Although it's been 15 years or so since the last full-blown rockabilly revival, legions still worship at the altar of Elvis and Jerry Lee. Those fans, young and old, many with vintage clothing and hairstyles, flocked to the Trocadero on Thursday night to see living legend Wanda Jackson and heir-apparent Imelda May, the past and the present of rockabilly.
Looking smashing in a red-and-white-striped sailor shirt, blue pencil skirt, ponytail, and top curl, May, 37, led her crack band through a vivacious hour of straight-up rockabilly, country-tinged pop, and bluesy ballads. Her Dublin roots were on display in the lilting "Kentish Town Waltz" and the revved-up "Johnny Got a Boom Boom," on which she played a bodhran. While her growling cover of "Poor Boy" lacked the evil of Howlin' Wolf's original (whose wouldn't?), she was dynamite on Johnny Burnette's "Train Kept A-Rollin' " and her own "Pulling the Rug," both featuring the kinetic slap bass of Al Gare.
May gave a shout-out to Bill Haley's guitarist, Johnny Kay, who was in the audience, and introduced Jackson by saying, "If it wasn't for her, us girls wouldn't be screaming at the top of our lungs doing rock-and-roll."
That's not hyperbole. Jackson, 73, was the first female rockabilly star, and she told stories of touring with Elvis Presley in 1955 and learning songs in his bedroom when she was 17 ("Yes, girls, he could kiss good"). In a fringed white-leather jacket and with the Nashville band the Hi Dollars behind her, Jackson began her 75-minute set with "There's a Party Goin' On," a statement of intent. Her voice grew stronger as the night progressed; it still has a girlish catch that she offsets with whoops, growls, and yodels, and it was sweet on "Right or Wrong" and tough for "Funnel of Love."
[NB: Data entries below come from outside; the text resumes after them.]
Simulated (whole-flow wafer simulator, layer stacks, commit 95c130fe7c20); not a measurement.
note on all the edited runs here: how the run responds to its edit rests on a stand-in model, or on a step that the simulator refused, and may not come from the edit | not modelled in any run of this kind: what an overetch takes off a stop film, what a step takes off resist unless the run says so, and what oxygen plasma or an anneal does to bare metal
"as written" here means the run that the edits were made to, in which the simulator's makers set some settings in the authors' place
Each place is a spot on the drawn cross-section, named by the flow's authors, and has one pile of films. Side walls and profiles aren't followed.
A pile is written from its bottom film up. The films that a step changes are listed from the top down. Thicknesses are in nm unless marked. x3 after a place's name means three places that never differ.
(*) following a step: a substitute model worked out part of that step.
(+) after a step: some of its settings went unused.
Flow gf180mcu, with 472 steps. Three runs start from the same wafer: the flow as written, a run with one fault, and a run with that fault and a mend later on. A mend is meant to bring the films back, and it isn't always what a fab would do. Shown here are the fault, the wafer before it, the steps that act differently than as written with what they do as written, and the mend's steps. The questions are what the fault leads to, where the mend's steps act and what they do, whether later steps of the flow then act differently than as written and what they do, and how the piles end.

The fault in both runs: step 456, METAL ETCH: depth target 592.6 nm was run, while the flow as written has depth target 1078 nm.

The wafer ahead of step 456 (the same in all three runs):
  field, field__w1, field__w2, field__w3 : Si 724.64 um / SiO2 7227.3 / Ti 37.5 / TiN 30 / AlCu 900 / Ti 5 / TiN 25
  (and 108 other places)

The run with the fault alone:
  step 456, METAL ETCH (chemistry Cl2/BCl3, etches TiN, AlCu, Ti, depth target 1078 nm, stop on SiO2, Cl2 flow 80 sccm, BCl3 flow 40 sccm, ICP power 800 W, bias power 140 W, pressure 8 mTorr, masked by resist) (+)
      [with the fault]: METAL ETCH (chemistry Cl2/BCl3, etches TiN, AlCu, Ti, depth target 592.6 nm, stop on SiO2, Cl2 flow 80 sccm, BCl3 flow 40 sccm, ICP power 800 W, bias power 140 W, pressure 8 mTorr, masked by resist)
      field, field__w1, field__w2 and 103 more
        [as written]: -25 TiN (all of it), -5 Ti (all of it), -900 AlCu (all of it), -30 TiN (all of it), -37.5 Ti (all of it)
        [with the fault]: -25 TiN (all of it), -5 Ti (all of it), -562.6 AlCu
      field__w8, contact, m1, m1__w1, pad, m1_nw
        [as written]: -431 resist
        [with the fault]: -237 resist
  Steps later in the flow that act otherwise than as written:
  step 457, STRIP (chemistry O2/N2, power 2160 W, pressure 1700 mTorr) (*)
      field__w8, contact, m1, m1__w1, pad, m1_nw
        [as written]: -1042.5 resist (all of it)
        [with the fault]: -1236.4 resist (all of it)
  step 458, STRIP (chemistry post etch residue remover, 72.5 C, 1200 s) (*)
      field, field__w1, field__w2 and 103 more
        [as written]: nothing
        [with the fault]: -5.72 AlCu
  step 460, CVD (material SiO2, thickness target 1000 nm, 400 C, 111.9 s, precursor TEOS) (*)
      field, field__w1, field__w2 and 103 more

Jackson arranged the set in thematic groups preceded by reminiscences of her early rockabilly days, her Elvis experiences, her country and gospel years, and her recent Jack White-produced album, The Party Ain't Over. The latter had a tribute to Amy Winehouse before her cover of "You Know I'm No Good."
At the evening's end, Jackson brought back Imelda May for "Whole Lotta Shakin' Goin' On" and "Let's Have a Party." Introducing May, Jackson said, "When I do have to pass the mantle down, this is who I will pass it to." That's assurance that rockabilly is in fine shape, for now and for the future.